US public university endowments ramp up private equity exposure amid market reset
A growing number of US public university endowments are increasing their allocations to private equity, viewing current market conditions as a rare entry opportunity despite ongoing underperformance.
According to the Financial Times, seven public endowments plan to boost private equity exposure by up to 150% in the coming years, taking advantage of falling valuations and subdued public market expectations.
Clemson University Foundation, for example, intends to raise its allocation from 18% to 24% within four years. “Private equity will maintain their risk premium over public equity markets,” said John Alexander, the foundation’s Chief Investment Officer, who views the asset class as key to future returns.
The University of Utah Growth Capital Partners Foundation has also increased its private equity allocation, tripling it from 10% to 30% late last year. CEO David Anderson said the shift was driven by the need for higher long-term performance. “The PE market is far less efficient than the public market,” he added, “but there are more opportunities to get excess returns.”
While private university endowments, particularly Ivy League institutions, were early adopters of private equity, public endowments have traditionally moved more cautiously. Limited access to top-tier managers and conservative governance structures have constrained their participation. However, as some large institutions pare back commitments, public universities are stepping in.

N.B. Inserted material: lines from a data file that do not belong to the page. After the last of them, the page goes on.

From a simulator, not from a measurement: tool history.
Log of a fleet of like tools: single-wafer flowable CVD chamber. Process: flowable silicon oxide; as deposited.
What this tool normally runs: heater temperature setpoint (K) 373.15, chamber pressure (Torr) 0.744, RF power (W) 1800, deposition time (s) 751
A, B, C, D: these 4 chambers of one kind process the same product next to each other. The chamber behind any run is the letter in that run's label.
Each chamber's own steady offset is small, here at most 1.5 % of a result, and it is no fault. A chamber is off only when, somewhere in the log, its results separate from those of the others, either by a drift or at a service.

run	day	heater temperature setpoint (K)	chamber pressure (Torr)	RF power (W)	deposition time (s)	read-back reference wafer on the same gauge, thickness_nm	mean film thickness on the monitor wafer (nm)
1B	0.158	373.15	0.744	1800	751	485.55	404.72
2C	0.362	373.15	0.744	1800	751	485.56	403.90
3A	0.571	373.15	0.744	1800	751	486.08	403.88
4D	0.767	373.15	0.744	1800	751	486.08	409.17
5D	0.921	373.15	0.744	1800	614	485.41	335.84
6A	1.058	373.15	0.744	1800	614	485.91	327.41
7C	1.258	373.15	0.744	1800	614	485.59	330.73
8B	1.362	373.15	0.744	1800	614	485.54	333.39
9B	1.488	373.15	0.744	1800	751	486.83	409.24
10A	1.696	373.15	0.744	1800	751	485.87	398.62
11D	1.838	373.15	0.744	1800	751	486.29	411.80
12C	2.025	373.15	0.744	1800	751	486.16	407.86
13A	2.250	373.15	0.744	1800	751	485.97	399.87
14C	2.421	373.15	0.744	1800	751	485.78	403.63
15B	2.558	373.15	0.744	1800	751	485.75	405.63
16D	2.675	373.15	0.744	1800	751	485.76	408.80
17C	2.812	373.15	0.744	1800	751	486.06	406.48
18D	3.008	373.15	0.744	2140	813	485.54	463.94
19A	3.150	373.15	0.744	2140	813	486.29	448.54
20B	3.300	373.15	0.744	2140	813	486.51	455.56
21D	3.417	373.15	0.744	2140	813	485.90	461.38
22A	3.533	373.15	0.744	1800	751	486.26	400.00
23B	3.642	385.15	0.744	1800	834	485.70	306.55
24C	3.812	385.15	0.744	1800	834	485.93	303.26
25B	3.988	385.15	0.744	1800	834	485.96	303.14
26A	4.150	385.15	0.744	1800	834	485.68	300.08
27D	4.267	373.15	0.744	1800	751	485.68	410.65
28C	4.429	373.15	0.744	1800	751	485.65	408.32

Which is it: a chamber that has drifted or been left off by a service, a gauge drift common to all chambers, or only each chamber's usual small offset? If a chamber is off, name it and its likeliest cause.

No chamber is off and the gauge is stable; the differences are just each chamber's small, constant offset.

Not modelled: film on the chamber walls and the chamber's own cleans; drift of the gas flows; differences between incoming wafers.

Still, not all endowments are increasing exposure. Virginia Commonwealth University’s $2.3bn endowment plans to maintain its current 18% allocation. “We are not seeing this as a great opportunity to add to privates,” said CIO Bruce MacDonald.
Despite mixed views, the trend signals a growing confidence among public institutions in private equity’s long-term value proposition — especially as public markets face a muted return environment.
As Michael Stohler, CIO of the University of Wisconsin-Madison’s $4.3bn endowment, put it, “As long as we are compounding above our cost of capital and our assets are fairly valued, we have a reasonable tolerance for long hold periods.”